Panda Express Pays $600,000 to Settle Labor Claims

WASHINGTON (CN) — Panda Express, the Chinese restaurant chain, will pay $600,000 to settle federal claims that it discriminated against noncitizen employees.

The Department of Justice announced the settlement on Thursday. Panda Express, which operates 1,800 restaurants in the United States, will pay $400,000 as a civil penalty and $200,000 to establish a back pay fund to compensate workers.

Panda Express unnecessarily required legal resident workers to repeatedly re-establish their work authorization, while not making similar requests of U.S. citizen workers.

“Employers should ensure that their reverification practices comply with laws that protect workers against discrimination,” said Acting Assistant Attorney General Tom Wheeler of the Civil Rights Division. “The Justice Department applauds Panda Express for its cooperation during this investigation and its commitment to compensating workers who may have lost wages due to its documentary practices.”

The Department of Justice began its investigation on May 31, 2016. About a year later, it found “reasonable cause to believe that respondent engaged in a pattern or practice of unfair documentary practices against non-U.S. citizens based on their citizenship status,” according to the settlement.

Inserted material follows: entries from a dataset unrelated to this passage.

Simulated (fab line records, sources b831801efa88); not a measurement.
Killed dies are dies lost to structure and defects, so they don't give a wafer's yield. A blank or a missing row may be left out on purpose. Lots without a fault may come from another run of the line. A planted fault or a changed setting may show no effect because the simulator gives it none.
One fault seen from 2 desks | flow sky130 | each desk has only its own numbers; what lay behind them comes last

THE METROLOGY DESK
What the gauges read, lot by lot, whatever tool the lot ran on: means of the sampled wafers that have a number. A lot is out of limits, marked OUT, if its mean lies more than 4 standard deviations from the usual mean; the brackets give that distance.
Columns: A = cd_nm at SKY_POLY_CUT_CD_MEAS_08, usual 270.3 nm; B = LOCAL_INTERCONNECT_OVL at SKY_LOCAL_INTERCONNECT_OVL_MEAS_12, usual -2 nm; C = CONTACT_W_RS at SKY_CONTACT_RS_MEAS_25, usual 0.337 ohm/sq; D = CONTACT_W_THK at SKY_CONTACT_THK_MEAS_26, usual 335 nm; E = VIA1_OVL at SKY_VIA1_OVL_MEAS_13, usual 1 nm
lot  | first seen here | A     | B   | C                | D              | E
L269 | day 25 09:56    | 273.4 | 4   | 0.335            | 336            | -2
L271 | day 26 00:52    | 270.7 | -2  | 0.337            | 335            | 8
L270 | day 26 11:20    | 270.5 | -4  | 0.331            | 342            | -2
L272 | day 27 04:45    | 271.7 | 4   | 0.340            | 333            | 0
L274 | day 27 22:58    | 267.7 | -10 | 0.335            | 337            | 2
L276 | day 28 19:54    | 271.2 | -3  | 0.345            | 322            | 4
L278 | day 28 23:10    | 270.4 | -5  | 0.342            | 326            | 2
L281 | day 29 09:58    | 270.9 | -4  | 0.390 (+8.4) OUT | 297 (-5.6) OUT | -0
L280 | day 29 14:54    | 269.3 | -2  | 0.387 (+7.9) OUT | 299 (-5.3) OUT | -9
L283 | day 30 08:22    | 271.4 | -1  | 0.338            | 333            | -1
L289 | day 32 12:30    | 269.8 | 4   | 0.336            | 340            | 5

Panda Express spokesperson Thien Ho said in a statement: “While we continue to believe that we did not discriminate, either in intent or in practice, we settled this matter with the Department of Justice in order to focus our time and resources on our commitment to supporting our associates. Even before this settlement, we had put in place additional systems and training to address our employee authorization verification processes.”

Noncitizens who are authorized to work in the country but lost work at Panda Express between May 31, 2014 and June 28, 2017 due to the documented practices may be eligible for back pay, the Department of Justice said.

Panda Express also must train its human resources personnel on the requirements of the Immigration and Nationality Act’s anti-discrimination provision and be subject to monitoring and reporting requirements.

The Immigration and Nationality Act prohibits unfair documentary practices, retaliation and intimidation, and discrimination on the basis of citizenship, immigration status and national origin in hiring, firing, or recruitment or referral for a fee.